Talking about a ‘schism’ is ahistorical

Emily M. Bender
9 min readJul 5, 2023

In two recent conversations with very thoughtful journalists, I was asked about the apparent ‘schism’ between those making a lot of noise about fears inspired by fantasies of all-powerful ‘AIs’ going rogue and destroying humanity, and those seeking to illuminate and address actual harms being done in the name of ‘AI’ now and the risks that we see following from increased use of this kind of automation. Commentators framing these positions as some kind of a debate or dialectic refer to the former as ‘AI Safety’ and the latter as ‘AI ethics’.

In both of those conversations, I objected strongly to the framing and tried to explain how it was ahistorical. I want to try to reproduce those comments in blog form here.

Photo of the split apple rock off the coast of ateroa/New Zealand https://en.wikipedia.org/wiki/Split_Apple_Rock The rock is large, round and grey and split in two. It is surrounded by blue water. The background has white clouds low but clear sky up above. There is a bird sittingon the right hand half of the rock.
Split Apple Rock CC BY-SA-2.0 Rosino

The problem with the ‘schism’ framing is that to talk about a ‘schism’ is to talk about something that once was a whole and now is broken apart — authors that use this metaphor thus imply that such a whole once existed. But this is emphatically not a story of a community that once shared concerns and now is broken into disagreeing camps. Rather, there are two separate threads — only one of which can properly be called a body of scholarship — that are being held up as in conversation or in competition with each other. I think this forced pairing comes in part from the media trying to fit the recent AI doomer PR pushes into a broader narrative and in part from the fact that there is competition for a limited resource: policymaker attention.

Scholarship and activism

The first thread, the one which can properly be said to include a body of scholarship, consists of work that comes from several positions: There are academics from a variety of fields looking at how the application of pattern matching at scale impacts people and social systems. There are researchers and others within industry seeking to improve things from the inside (and struggling upstream against the profit motive and ‘move fast break things’ modus operandi). There are investigative journalists working to document and expose the harms done in the development and deployment of this tech. There are community organizers and activists leading resistance to immediate harms such as the deployment of ‘AI’ in ever-expanding surveillance applications. And many individual people have moved across one or more of those roles.
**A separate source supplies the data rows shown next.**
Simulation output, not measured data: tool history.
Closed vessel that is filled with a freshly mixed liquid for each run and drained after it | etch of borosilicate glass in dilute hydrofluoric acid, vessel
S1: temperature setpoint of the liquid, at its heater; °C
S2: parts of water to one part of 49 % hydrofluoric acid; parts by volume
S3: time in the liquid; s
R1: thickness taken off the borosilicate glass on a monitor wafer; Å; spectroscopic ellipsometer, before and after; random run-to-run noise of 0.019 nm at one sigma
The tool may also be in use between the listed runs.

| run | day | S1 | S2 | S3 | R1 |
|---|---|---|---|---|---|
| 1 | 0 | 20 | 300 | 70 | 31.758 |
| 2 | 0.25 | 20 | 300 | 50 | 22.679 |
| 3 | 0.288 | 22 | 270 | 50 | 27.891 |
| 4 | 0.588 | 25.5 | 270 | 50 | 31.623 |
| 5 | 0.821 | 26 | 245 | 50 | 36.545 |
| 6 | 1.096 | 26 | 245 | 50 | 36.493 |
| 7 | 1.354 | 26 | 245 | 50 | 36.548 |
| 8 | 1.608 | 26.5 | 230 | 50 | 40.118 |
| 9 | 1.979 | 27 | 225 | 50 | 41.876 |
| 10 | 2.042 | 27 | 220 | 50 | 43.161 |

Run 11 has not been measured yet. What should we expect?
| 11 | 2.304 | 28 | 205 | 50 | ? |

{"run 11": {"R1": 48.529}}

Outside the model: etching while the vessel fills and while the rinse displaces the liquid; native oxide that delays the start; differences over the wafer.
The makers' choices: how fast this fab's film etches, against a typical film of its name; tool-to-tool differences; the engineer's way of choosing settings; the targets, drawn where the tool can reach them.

I don’t want to imply that the folks I am describing here form one coherent community. It’s messy. There is emphatic contestation of framings. The unequal distributions of power (financial and otherwise) shapes what people can see, who gets listened to, and who is willing to cross what boundaries. What is in common across this group, however, is an engagement with actual harms to real people and our world.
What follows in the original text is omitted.